2014 Outstanding Teaching of the Humanities Award Winner
Frankenstein; or The Modern Prometheus by Mary Shelley
Oh my goth! At the top of my summer reading recommendation list is Mary Shelley's nineteenth-century gothic novel Frankenstein; or The Modern Prometheus. The novel emphasizes dangers: the danger of over-reaching ambition, scientific advances, revenge, judging one's value on physical traits, and other real-world menaces that remain prevalent in our society. Reading the novel will dispel the age-old myth that the heart of the novel is largely about the conflict between a crazed scientist and a vicious, merciless monster.
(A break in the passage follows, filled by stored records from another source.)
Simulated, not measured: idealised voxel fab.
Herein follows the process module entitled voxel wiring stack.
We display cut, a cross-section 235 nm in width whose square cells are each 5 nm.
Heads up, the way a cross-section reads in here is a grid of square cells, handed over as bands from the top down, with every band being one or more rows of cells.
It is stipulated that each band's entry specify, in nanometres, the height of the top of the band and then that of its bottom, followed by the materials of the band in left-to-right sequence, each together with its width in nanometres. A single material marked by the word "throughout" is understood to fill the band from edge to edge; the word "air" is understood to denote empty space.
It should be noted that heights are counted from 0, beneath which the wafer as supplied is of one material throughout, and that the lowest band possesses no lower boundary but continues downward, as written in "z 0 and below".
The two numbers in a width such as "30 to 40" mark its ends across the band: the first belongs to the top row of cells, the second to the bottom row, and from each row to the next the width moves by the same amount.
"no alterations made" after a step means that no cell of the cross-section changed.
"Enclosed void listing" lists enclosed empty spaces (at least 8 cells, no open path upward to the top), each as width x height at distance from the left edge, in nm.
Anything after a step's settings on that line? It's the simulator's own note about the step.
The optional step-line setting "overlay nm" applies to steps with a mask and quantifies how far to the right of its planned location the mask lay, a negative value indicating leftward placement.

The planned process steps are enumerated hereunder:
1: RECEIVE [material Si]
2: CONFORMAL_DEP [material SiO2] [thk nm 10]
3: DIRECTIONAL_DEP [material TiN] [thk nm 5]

Shelley adds incredible depth to her characters as she subtly conveys the following thematic messages: 1) how loneliness and alienation can have devastating results, 2) with knowledge comes responsibility, 3) how revenge is wasted energy, and, lastly, 4) an ugly face is better than an ugly heart. This novel puts on display the nature of humankind by invoking moral and ethical questions, which causes us to think about life, our intolerances, and our beliefs. Along with rich Romantic-era sublime settings and adventurous escapades, Shelley gives the creature a voice, which allows the readers to sympathize with the physical and emotional pain society subjects him to because of his hideous appearance. After many desperate attempts to connect with mankind, the creature concludes that "[I]f I cannot inspire love, I will cause
fear. . ."
The creature will likely remain the most memorable character in science fiction. The novel remains relevant today because it continues to spark insightful debates; e.g., nature versus nurture, whether one can be innately evil, and if scientific quests exceed our humanity. This is an enlightening, thrilling summer read!